The Eternal Frontier of China’s Cosmopolitan Empire:
Changing Attitudes Towards Ethnocultural Others in Tang-Dynasty Texts
The seventh and early-eighth centuries have often been considered the period of “China’s Cosmopolitan Empire” on account of their relative tolerance of religious and ideological diversity, their acceptance of significant “foreign” populations in the capital and on the borderlands, and their active recruitment of non-“Han” ethnicities into the military and civil ranks. At the same time, however, surviving texts from this period also evince attitudes no less xenophobic than those found in texts from the ninth through eleventh centuries, when scholars have often claimed that China became less open to ethnocultural others. This talk will argue that what changes between these periods are not, in fact, contemporary attitudes towards “the barbarians,” who were almost universally reviled in surviving texts from throughout the Tang. Instead, changing ideas about texts themselves, and about the ways that texts should ideally operate within the world, produced a transformation in how longstanding and relatively unchanging tropes about ethnocultural others were understood and deployed. The apparent decline of elite “cosmopolitan” attitudes from the seventh century to the tenth thus reflects, in significant part, a shift in literary theory.
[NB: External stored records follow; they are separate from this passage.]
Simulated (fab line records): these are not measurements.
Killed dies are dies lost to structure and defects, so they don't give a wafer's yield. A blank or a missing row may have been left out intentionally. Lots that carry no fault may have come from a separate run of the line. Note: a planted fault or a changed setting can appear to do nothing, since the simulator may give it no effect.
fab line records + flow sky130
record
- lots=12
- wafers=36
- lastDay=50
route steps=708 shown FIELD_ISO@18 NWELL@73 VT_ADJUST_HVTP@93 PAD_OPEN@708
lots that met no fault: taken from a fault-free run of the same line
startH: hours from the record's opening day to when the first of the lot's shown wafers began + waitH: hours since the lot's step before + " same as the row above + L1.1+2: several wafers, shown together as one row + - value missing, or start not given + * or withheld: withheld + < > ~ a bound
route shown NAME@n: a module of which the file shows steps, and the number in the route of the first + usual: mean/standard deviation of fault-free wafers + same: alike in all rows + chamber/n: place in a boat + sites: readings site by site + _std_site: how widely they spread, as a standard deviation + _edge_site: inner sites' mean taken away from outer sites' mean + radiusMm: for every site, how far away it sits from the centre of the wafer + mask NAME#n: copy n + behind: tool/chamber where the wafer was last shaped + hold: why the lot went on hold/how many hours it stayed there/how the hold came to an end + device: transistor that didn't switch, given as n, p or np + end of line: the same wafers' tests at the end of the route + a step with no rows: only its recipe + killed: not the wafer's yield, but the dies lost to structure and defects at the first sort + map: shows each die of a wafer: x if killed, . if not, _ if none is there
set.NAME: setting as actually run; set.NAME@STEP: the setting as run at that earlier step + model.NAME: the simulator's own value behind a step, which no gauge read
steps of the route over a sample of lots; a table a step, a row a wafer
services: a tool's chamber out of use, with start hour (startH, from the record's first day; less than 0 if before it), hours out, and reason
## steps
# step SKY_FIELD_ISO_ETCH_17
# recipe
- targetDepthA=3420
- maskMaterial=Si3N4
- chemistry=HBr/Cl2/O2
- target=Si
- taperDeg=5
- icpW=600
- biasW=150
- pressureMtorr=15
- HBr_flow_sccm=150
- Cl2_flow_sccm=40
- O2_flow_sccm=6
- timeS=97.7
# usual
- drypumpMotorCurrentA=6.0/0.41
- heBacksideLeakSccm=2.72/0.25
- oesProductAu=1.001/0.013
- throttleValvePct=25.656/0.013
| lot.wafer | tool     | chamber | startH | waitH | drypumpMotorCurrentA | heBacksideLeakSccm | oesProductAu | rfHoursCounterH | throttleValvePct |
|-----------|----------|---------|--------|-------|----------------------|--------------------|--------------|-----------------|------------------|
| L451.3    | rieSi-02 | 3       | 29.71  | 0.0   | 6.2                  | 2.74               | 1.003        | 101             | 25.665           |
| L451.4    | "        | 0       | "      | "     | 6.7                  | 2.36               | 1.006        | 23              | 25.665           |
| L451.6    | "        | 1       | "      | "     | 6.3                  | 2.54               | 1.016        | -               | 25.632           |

Lucas Rambo Bender is Assistant Professor of East Asian Languages & Literatures at Yale University. He graduated from Harvard's Department of East Asian Languages and Civilizations in 2016. His book on the great Tang-dynasty poet Du Fu is forthcoming in the summer of 2021 from the Harvard University Asia Center Press, and he is currently at work on a second project, about the oft-remarked but rarely-interrogated "pluralism" of the late Chinese middle ages.